# **Analysis of Airbnb data on multiple locations spread across Spain**


In this mini-project, I use the [CRISP-DM](https://en.wikipedia.org/wiki/Cross-industry_standard_process_for_data_mining) process to answer several business questions about Airbnb locations and reservations across Spain using their publicly-available data. Get to know the main insights by reading [my post on Medium](https://medium.com/@carlosuziel.pm/can-we-guess-the-best-location-in-spain-to-invest-in-real-state-9a7c74304456).


## **Section 1: Business Understanding**

---


We will take the role of a private investor that has decided to purchase a property in Spain for renting it out through Airbnb. After careful examination, we have selected 9 possible Spanish cities where it would be interesting to make such a purchase. Naturally, we want to maximize our return on investment (ROI), for which we need to understand the competition in each city as well as the main price drivers for each location.

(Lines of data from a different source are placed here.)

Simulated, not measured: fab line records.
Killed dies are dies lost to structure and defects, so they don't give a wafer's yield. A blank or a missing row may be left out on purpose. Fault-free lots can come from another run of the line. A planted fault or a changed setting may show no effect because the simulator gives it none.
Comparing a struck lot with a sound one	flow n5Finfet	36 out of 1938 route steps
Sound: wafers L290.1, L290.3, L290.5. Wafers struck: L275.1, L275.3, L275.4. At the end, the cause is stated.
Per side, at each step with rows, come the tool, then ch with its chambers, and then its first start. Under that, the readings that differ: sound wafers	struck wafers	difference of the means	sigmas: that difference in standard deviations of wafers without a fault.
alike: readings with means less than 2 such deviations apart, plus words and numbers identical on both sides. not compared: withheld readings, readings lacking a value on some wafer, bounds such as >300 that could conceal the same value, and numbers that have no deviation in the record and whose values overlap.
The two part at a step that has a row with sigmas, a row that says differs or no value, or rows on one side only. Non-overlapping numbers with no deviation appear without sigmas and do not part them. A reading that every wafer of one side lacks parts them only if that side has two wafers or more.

After having a brief look at the available data, we have selected a few questions that will aid us in making our investment decisions:

1. _**What is the average price of each location type per neighbourhood? What are the most expensive neighbourhoods on average?**_
2. _**What is the average host acceptance rate per location type and neighborhood? In which neighbourhoods is it the lowest?**_
3. _**How is the competition in each neighbourhood? What number and proportion of listings belong to hosts owning different numbers of locations? In which neighbourhoods is the concentration lower?**_
4. _**What is the expected average profit per room type and neighborhood when looking at the reservations for the next 6 months? What is the neighbourhood expected to be the most profitable in that period?**_
5. _**What listings' factors affect the expected profit for the next 6 months? Can we use them to forecast the expected profit over that period?**_

We will be comparing the answers to those questions among the different Spanish regions of **Madrid**, **Barcelona**, **Girona**, **Valencia**, **Mallorca**, **Menorca**, **Sevilla**, **Málaga** and **Euskadi**. Hopefully, this will help us in making a more informed investment decision.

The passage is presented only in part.